Malibu Graphics dug Evil Ernie and published Pulido's first comic in December 1991. The series had created a buzz by the time the publishing company dropped Pulido. "We were renegotiating the contract with the company, and I think I was too much of a pain in the ass," he says. "That's usually a recurring theme. I'm very demanding, and so they dropped us at the 11th hour."
So Pulido, who says he knew nothing about comic book publishing, borrowed $1,500 from his father to found Chaos! Comics. The following February, Pulido debuted the Lady Death comic series. He also put his own spin on Friday the 13th, Texas Chainsaw Massacre, and A Nightmare on Elm Street in comics for Avatar Press.
Chaos! Comics ultimately folded in 2002, but Pulido retained the rights to Lady Death, which was published by Avatar Press until 2007. In 2005, he co-founded the annual International Horror and Sci-Fi Film Festival in Tempe with Phoenix Film Festival president Chris LaMont. It's one of many things Pulido's done to carve his niche in Phoenix while drawing upon the Arizona landscapes that inspire him.
Pulido moved to Phoenix in 1994, after moving from New York City to Los Angeles. When the Northridge earthquake hit near his home, he decided he'd had enough of L.A.
"We actually drove around, and once when we had crossed the country, we were up north in Arizona, and you could see the sky for 365 degrees, and you could see a storm coming, you could see the sunset, you could see the last of the blue sky," Pulido says.
"Arizona's still — inside and outside Phoenix — got a romantic quality," he continues. "There's a feeling that it's still wide open, far enough from places like Washington, D.C., to where you still feel like there's a bit of individuality and choice. It's beautiful, too. Those are some of the things that attracted us to here."

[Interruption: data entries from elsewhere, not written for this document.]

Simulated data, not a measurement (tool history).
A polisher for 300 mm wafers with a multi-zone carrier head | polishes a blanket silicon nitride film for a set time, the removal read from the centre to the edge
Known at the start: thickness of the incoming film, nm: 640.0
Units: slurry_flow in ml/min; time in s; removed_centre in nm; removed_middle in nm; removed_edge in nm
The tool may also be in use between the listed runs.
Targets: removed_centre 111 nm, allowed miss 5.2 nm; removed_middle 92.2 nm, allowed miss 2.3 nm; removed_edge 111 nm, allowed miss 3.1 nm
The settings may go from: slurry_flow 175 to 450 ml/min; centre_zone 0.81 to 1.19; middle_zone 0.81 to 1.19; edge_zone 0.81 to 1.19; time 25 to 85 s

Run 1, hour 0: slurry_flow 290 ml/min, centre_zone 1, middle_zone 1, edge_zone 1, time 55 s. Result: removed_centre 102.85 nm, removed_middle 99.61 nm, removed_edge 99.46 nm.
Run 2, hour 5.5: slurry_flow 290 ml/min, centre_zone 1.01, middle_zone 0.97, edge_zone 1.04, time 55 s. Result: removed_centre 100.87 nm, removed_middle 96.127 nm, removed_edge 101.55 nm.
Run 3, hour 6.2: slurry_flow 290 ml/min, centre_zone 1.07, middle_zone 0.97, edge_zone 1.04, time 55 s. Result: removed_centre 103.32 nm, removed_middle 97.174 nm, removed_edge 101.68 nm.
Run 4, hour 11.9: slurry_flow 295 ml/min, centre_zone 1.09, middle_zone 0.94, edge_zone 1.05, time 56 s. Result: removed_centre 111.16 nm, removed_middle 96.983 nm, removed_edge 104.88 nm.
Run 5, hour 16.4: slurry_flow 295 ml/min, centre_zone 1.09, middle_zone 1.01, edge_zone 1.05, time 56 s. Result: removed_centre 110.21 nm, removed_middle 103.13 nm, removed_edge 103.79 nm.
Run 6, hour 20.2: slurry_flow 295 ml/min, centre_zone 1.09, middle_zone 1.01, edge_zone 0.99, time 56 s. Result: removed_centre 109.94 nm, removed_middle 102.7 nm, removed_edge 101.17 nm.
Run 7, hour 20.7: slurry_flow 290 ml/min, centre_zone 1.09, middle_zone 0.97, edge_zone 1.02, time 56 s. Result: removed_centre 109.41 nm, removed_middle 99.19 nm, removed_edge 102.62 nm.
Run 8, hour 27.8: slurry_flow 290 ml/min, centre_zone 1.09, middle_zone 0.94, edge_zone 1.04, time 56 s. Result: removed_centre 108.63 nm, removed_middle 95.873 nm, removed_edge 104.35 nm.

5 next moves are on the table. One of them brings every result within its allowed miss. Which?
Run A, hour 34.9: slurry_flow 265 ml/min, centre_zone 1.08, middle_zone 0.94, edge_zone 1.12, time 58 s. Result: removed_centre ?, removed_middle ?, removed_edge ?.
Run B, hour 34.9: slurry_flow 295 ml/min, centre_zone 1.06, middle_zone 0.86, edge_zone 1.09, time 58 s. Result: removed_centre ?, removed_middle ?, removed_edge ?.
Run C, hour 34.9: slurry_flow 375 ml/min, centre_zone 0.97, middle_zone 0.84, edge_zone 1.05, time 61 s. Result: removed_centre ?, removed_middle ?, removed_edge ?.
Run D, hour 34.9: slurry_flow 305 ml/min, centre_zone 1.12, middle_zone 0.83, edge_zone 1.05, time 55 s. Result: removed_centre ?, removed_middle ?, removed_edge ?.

Authors who write about where they live or where they're from — like Stephen King and his fictional towns in Maine, and Anne Rice and her New Orleans settings — inspire Pulido. "I try to look at myself as more of an author than anything, and say, 'Okay, what can I say about our area?'" Pulido says. "I'm totally fascinated that there's entire towns that just seem like they couldn't exist anywhere on Earth. The mine where we shot the movie The Graves — how can you explain to someone from Coney Island or Long Island that there's actually an abandoned mining town with 30 buildings, and you can navigate through the whole place yourself? And it's haunted."
"There aren't places like this except in the Southwest," he adds. "And it's real easy to see how it could be creepy for anybody. It's probably even creepy for Phoenicians, because Phoenicians may be urban . . . City people are typically freaked out by wide-open desert, night, dark."
And that makes Arizona the perfect setting for a horror movie.
Megan and Abby Graves are like a couple of goth geeks you might bump into over the Bad Kitty bags at Hot Topic. Megan's the older, protective sister who's not afraid to throw a punch, and Abby's what Pulido calls "the little one, the goth girl, who's more or less always been lazy and hiding in her sister's shadow and never really had to grow up."
"Going through our story, she does," he continues. "She has no choice. She realizes her inner ass-kicker, is what happens."
When it came time to fill the roles of the two lead characters, Pulido chose Clare Grant (Masters of Horror, Walk the Line) to play older sister Megan Graves, and Tucson native Jillian Murray (American High School, An American Carol) to play Abby Graves.
Grant actually lobbied for her role. She was a fan of Pulido's Lady Death comics and saw a lot of herself in Megan Graves. "The Megan Graves role has action combined with a passion for comics, which is something Megan and I share," Grant says. "Being an action hero is something I strive for, and I'm a huge comic book fan, so of course I was familiar with Brian's work and excited to be reading for his directorial debut."
Pulido says everybody had to audition for their roles with the exception of three giants of the horror movie genre — Amanda Wyss (A Nightmare on Elm Street), Bill Moseley (A Texas Chainsaw Massacre, House of 1000 Corpses), and Tony Todd (Candyman, Final Destination). Todd, who plays the intimidating and intense Reverend Stockton, also knew Pulido from his comic book career and says he trusted him completely as a director.
"Usually, visual artists approach filmmaking in an innovative way. Brian did storyboards, and once he sent me pictures of Wickenburg, I was sold," Todd says. "It was very visually stimulating to me. They worked out shots weeks before the production, and when someone pays that much attention to detail, it's going to be good."